Brooklyn Jewish home, but a strictly observant one nevertheless, under the
aegis of a gentle father who is also a world-renowned Talmud scholar. I was
neither of these boys! But, bringing to bear that peculiar Jewish ability to
remember the future, I somehow understood, even at fourteen, that I was already
on the path forward that would eventually become my life’s journey…and that
successfully traveling its trajectory was going to require that, for all I
wasn’t ever going to be either of them, I was somehow also going to have also
to be them both.
The
following winter, I read Hermann Hesse’s Narcissus and Goldmund, the
book which more or less guided me through my adolescence. It was a very popular
book back then—I’m guessing not a few of my readers also read it in the
course of their high school years—and it too featured two protagonists who were
wholly unlike each other. Narcissus is the scholar who finds his greatest joy
in intellectual achievement, while Goldmund wanders the world and samples its
pleasures freely and with almost Dionysian abandon. But although the book is
about how different and how similar the two of them actually are—in the
end, each ends up wishing he were more like the other—and how each of us, to
find balance and joy in the world, needs somehow also to “be” them both, I
already had in place the antipodes that would delimit my life’s journey, and
they were Reuven and Danny, not Narcissus and Goldmund. For better or worse,
that is how I got to be me…if not precisely then certainly in broad terms. But
the struggle depicted in the book between religiosity and scholarship, between
losing yourself and finding yourself in Jewishness, between finding solace and
guidance in other people’s books and writing your own story over and over in
your own (the boys trade places with Reuven, the scholar’s son, becoming a
rabbi, and Danny, the rebbe’s son, becoming a psychologist)—even at
fourteen, I understood that this was to be my own slightly impossible path
forward in life.
I
didn’t tell anyone. I didn’t even tell myself, not really. But in retrospect I
can see that I knew it clearly, and I think one of the first real intimations
of my future life that I had came to me as I read The Chosen. I
eventually read all of Potok, just as I eventually read all of Hesse. I liked
all of both authors’ books too, although some more and others less. But nothing
ever equaled either book in either author’s oeuvre in terms of the effect it
had on the adolescent or post-adolescent me.
The
second thing that happened a full fifty years ago that altered the course of my
life forward was the release of Sgt. Pepper’s Lonely Hearts Club Band,
which the Beatles released on my fourteenth birthday. (You see, it really was
all about me!)
Young
people today, unused to the way things were in ancient times when music wasn’t
free and certainly didn’t come to you by floating magically through the air
into your “device,” will find it difficult to imagine the impact that single
album had on an entire generation. It was the Beatles’ eighth studio album, not
their first. And it wasn’t that there weren’t other bands out there recording
innovative, interesting material. But there was something in Sgt. Pepper that
changed everything, even despite its relative brevity. (The whole album, all
together, isn’t forty minutes long.) But I knew every lyric to every song, as
did more or less everyone I knew anywhere near my age. We used and re-used
phrases from the album endlessly in our casual speech. We could identify every
single one of the fifty-seven living people and nine wax figures on the cover.

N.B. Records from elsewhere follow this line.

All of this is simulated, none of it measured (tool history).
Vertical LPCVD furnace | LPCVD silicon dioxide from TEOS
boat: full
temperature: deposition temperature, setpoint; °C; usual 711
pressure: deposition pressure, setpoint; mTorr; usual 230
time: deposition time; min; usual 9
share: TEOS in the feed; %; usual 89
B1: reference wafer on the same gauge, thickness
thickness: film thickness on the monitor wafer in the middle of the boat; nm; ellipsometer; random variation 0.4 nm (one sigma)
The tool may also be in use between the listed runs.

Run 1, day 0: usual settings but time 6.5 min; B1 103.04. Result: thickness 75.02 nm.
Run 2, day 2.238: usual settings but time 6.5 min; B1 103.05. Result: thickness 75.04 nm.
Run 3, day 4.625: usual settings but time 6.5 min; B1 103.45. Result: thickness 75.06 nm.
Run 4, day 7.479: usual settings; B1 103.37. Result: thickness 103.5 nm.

The music itself took on something of the sacred, each track being intoned
endlessly by ourselves in ninth grade as though the album were a collection of
hymns reverently to be chanted as part of daily worship. I still had a month
left of junior high school when the album came out, but that was a mere
detail…and I was so ready for whatever was going to come next precisely because
Sgt. Pepper served as a kind of a gateway into an unknown future, and
not just for me alone either but also for more or less an entire generation. To
this day, I know every word of every song. At least until James Taylor released
his Sweet Baby James album in 1970, I thought of “Within You, Without
You” (the only non-Lennon/McCartney song on the album) as my personal anthem. I
could identify any song from its opening second or two. If The Chosen was
where I was going, Sgt. Pepper was where I was. And it opened up to me
the possibility of traveling there under my own steam, propelled forward by the
sheer power of my own will to be as I wished and to become who I wished.
And,
of course, we are coming up on the fiftieth anniversary of the Six Day War, the
single most transformational event in post-Shoah Jewish history. I will have a
lot more to say in its regard when we get to Yom Yerushalayim on Wednesday, May
24, the actual anniversary of the liberation of Jerusalem from Jordanian
control and the re-unification of the city, but today I’d like to speak of the
anniversary in far more personal terms.
My
first visit to Israel was in 1966, the year of my bar-mitzvah. But that trip,
transformational in every meaningful way possible, was only the prelude to what
was to come. (For more about that trip and the effect it had on the adolescent
me, click here and here.)
I
loved Israel in 1966, but it was more than a bit of a third-world country in
those days. The public telephones didn’t work too well. You could only phone
overseas from a post office. Major roads were unpaved. The restrooms in the bus
stations were by American standards unspeakable. Yet there was an intoxicating
feel of newness and adventure everywhere, and the pioneering spirit our
teachers spoke about endlessly in Hebrew School was fully tangible at every
turn. I was not only impressed, but, in
the deepest sense of the word, I was overwhelmed. Nothing felt the same to me
after that trip—certainly nothing back home in Forest Hills, but also nothing
at all elsewhere in the world either—but, in the end, it was the Six Day War
itself that sealed the deal and made me feel that Israel was not only a noble
undertaking destined to have a profound impact on Jewish history, but that the
future of the Jewish people was going to be indelibly and inextricably tied to
the future history of the State in a way that was already making it
impossible to think of one without simultaneously thinking also of the other
and which would eventually shape my own sense of the meaning of Jewish history
in our time.
And
that was the story of my fourteenth year. Out there, the world was focused on
the summer of love as it was unfolding in San Francisco, New York, and London.
(I actually attended—or at least put in a nervous appearance—at the Be-In in
Central Park’s Sheep Meadow that spring, which I remember as being remarkably
like its depiction in Miloš Forman’s movie version of Hair. But that
will have to be another story for another time.) But for me, it was the year of
three things backed up by three other things—the Six Day War backed up by my
experiences a year earlier in Israel, The Chosen backed up by Narcissus
and Goldmund, and Sgt. Pepper’s Lonely Hearts Club Band backed up by
every album I owned that came before it and which created the hole where the
rain got in, and got my mind to wondering where it could go oh, where it could
go. Oh! And where I went too, as it turned out.